Settler homes on private Palestinian land legalized

The legislation has been condemned by Palestinians as a blow to their hopes of statehood.


Israel passed a law on Monday retroactively legalizing about 4,000 settler homes built on privately owned Palestinian land in the occupied West Bank, a measure that has drawn international concern.

The legislation has been condemned by Palestinians as a blow to their hopes of statehood. But its passage may only be largely symbolic as it contravenes Israeli Supreme Court rulings on property rights. Israel’s attorney-general has said it is unconstitutional and that he will not defend it at the Supreme Court.

Though the legislation, passed by a vote of 60 to 52, was backed by Prime Minister Benjamin Netanyahu’s right-wing coalition, it has raised tensions in the government. A White House official said that, given the new law is expected to face challenges in Israeli courts, the Trump administration “will withhold comment on the legislation until the relevant court ruling.”

The Hague

Political sources have said Netanyahu privately opposes the bill over concerns it could provide grounds for prosecution by the International Criminal Court in The Hague. The White House official, speaking on condition of anonymity, said Washington would oppose any such international legal action.

But the far-right Jewish Home party, a member of the coalition looking to draw voters from the traditional base of Netanyahu’s Likud, pushed for the legislation after the forced evacuation of 330 settlers last week from an outpost built on private Palestinian land.

With Netanyahu under police investigation on suspicion of abuse of office, an allegation he denies, Likud has been slipping in opinion polls. Opposing the law would have risked alienating his supporters and ceding ground to Jewish Home. Last-minute appeals this week by Netanyahu to postpone the vote until after he meets US President Donald Trump in Washington on Feb 15, were refused by Jewish Home, political sources said.

In London, where he met Prime Minister Theresa May on Monday, Netanyahu told Israeli reporters he did not want to delay the vote and that he sought only to update Washington ahead of time – which he said he did. Israeli officials did contact their US counterparts at the “staff level,” the White House official said. Netanyahu himself did not attend the vote because he was on a plane back from London when it was held.

“Black flag”

Hanan Ashrawi, a senior member of the Palestine Liberation Organization, the main Palestinian political umbrella body, said in a statement that the law gave settlers a green light to “embark on a land grab”. “Prime Minister Benjamin Netanyahu and his extremist, racist coalition government are deliberately breaking the law and destroying the very foundations of the two-state solution and the chances for peace and stability,” Ashrawi said.
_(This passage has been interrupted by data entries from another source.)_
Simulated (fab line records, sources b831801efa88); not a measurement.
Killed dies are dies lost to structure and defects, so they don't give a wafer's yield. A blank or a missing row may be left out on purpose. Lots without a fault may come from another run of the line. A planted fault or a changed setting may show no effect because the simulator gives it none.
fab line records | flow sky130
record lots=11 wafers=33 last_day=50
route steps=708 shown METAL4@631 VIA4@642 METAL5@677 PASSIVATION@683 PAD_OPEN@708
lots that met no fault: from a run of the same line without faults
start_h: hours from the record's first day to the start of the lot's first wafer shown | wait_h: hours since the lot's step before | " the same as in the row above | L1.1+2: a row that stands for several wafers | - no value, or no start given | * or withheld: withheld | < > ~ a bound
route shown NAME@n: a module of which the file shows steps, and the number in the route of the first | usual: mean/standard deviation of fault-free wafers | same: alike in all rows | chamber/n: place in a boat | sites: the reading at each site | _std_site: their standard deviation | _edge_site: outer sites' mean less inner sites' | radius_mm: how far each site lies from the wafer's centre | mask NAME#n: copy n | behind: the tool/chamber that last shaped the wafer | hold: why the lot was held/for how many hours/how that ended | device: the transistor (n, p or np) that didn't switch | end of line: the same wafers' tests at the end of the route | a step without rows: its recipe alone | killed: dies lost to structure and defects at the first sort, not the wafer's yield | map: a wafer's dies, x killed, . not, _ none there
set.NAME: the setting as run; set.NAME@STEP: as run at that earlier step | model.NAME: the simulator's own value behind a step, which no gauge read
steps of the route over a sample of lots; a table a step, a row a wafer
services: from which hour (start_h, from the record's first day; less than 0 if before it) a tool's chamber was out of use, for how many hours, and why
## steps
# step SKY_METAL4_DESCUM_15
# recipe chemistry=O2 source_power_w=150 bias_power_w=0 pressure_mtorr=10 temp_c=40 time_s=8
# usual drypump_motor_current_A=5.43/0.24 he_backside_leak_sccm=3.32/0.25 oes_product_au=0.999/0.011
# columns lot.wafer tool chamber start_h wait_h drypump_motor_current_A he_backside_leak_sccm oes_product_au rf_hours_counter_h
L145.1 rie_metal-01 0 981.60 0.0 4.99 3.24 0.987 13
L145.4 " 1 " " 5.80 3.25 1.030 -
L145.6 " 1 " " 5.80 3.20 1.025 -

The UN Special Coordinator for the Middle East Peace Process Nickolay Mladenov said in a statement that the law “will have far reaching legal consequences for Israel and greatly diminish the prospects for Arab-Israeli peace”.

“We are voting tonight on the connection between the Jewish people to its land. This entire land is ours,” Likud minister Ofir Akunis told parliament. Opposition leader Isaac Herzog of the Zionist Union said a black flag hung over the “insane law that threatens to destroy Israeli democracy”.